And the Old Testament ends with things very fragile and uncertain and unsure. The last book in our order of the Old Testament – Malachi – does speak of a prophet who will come, like Elijah, but no one could say the Old Testament ends on a heroic note; this movement of the symphony ends with a plaintive clarinet suggesting a future.
Isaiah spoke of a tree chopped down, but a shoot growing from it.
And our New Testament also promises a future but the fragile congregations that Paul writes to are not conquering, successful, perfect congregations but troubled and split and often persecuted. Our New Testament also is predominantly “unfinished” in that the people in it continue to wait for the End.
This is good news! Because we too live in a world where things are up and down, sometimes very down; where at an individual level we live with health issues, in body mind and spirit, we remain living within the “confines” of sin and our mortality; and at a social level, injustices are sometimes sorted but others spring up, and in some places there is systemic injustice, systemic violence, persecution of believers and persecution of people simply because they are “different”.
We live in a world where we see some people discover the good news of Jesus, where we find peace and hope in our church, but where we also know the churches are all too often in decline.
It is universally true that you can cut something down quickly but it will take years for it to grow.
And into this world came Jesus, to live in it, to breathe and eat and laugh and suffer and die.
And in our Bible we have stories of human triumph and human resilience; we have stories of people waiting on God, lamenting, crying out; we have stories of women and men making choices and bringing up children.
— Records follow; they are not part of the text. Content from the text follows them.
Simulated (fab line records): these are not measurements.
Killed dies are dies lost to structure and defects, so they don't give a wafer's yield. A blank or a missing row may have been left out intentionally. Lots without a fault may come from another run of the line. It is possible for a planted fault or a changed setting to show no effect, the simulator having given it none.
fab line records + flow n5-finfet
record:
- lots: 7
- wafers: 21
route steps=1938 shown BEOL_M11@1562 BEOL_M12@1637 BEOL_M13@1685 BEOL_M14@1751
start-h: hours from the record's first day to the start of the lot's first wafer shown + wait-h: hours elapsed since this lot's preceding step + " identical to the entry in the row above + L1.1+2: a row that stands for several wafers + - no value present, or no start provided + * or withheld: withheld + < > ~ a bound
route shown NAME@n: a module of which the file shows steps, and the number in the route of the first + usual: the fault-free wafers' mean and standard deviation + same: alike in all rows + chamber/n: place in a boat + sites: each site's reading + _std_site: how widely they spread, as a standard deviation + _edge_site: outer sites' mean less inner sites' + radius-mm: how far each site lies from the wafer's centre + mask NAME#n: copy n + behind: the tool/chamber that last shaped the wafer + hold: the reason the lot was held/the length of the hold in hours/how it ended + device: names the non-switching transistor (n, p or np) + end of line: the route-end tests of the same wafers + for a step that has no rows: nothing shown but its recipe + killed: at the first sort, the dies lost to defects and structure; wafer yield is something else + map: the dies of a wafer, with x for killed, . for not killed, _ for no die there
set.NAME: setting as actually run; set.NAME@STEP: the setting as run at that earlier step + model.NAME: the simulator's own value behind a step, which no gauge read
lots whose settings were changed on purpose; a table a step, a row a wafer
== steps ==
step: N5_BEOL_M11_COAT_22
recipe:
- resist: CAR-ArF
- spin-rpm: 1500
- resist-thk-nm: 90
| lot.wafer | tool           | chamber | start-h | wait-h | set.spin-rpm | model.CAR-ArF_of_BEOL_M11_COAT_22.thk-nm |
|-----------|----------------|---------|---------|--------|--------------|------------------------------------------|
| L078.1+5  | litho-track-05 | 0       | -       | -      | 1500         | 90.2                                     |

If you started with the world you would say it was ephemeral – it changes – there is decay as well as growth but in this world decay seems to win out. If the world we live in is ephemeral, changing, passing, then we have an inner hope for that which is eternal, and the Bible speaks of this, but it is in the future, and for now we live with the choices and limitations of this world, but in the secure knowledge that God has shared this world and this life, and offers his world and his life.
We triumph, only in God and through God and God’s triumph came from taking suffering on himself not causing it.